RogerBW's Blog

I’ve been doing the Weekly Challenges. The latest involved cumulative sums and complicated sorts. (Note that this ends today.)

Task 1: Running Sum

You are given an array of integers.

Write a script to return the running sum of the given array. The running sum can be calculated as sum[i] = num[0] + num[1] + …. + num[i].

There are two fairly obvious ways to do this. One is to start an accumulator at zero, add each entry, and copy the running total into a new list. That let me do it variable-free in PostScript:

/runningsum {

Push onto the stack, below the input array, the opening of a new array and a single member of velue zero.

    [ exch
      0 exch

For each member of the input array, add to the latest member of the new, and make another copy, which we'll add to with the next element.

      {
          add dup
      } forall

The last entry will be duplicated, so drop that.

      pop

And end the array.

    ]
} bind def

But in other languages I made a copy of the input list and just added to each member (after the first) the value of the previous member. Thus in Raku:

sub runningsum(@a) {
    my @b = @a;
    for 1 .. @a.end -> $i {
        @b[$i] += @b[$i-1];
    }
    return @b;
}

Task 2: Persistence Sort

You are given an array of positive integers.

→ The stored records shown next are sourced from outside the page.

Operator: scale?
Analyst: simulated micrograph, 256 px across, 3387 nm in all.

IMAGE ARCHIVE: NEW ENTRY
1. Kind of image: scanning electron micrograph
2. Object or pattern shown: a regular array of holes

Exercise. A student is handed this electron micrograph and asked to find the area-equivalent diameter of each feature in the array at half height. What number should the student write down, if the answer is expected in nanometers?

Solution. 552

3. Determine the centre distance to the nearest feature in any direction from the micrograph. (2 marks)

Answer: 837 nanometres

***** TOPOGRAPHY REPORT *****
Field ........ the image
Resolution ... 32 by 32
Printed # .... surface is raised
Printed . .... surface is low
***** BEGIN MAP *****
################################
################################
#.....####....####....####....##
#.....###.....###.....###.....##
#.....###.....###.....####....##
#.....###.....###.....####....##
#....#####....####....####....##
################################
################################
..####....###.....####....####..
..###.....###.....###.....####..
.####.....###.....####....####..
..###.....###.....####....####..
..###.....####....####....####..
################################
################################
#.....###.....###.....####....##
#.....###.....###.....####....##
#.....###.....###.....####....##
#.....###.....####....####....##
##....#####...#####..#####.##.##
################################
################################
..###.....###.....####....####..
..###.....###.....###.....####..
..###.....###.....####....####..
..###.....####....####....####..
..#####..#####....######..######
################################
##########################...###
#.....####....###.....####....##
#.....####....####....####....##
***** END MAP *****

Write a script to sort the given array in increasing order with respect to the count of steps required to obtain a single-digit number by multiplying its digits recursively for each array element. If any two numbers have the same count of steps, then print the smaller number first.

So there are two parts to this. One is a function to generate the persistence value, which is fairly straightforwawrd. Rust:

fn persistence(a: u32) -> u32 {
    let mut steps = 0;
    let mut b = a;
    while b > 9 {
        steps += 1;
        let mut p = 1;
        while b > 0 {
            p *= b % 10;
            b /= 10;
        }
        b = p;
    }
    steps
}

Then it's a two-stage sort, by persistence value and then by individual value, and different languages approach this in different ways. In Rust again, sort() is stable, and there's a sort_by_cached_key() which takes care of not calculating persistence more often than we have to. (While it doesn't matter with these small examples, it could clearly get quite expensive.)

fn persistencearray(a: Vec<u32>) -> Vec<u32> {
    let mut b = a;
    b.sort();
    b.sort_by_cached_key(|i| persistence(*i));
    b
}

Kotlin and Python also have stable sorting, but get a manual cache of persistence values. In Lua and most of the other languages, I build a manual cache and then do a sort with a custom comparator.

function persistencearray(a)
   local b = a

Build the cache (avoiding duplications):

   local c = {}
   for _, v in ipairs(b) do
      if c[v] == nil then
         c[v] = persistence(v)
      end
   end

Sort with comparator:

   table.sort(b, function(a, b)
                 if c[a] == c[b] then
                    return a < b
                 else
                    return c[a] < c[b]
                 end
   end)
   return b
end

Full code on github.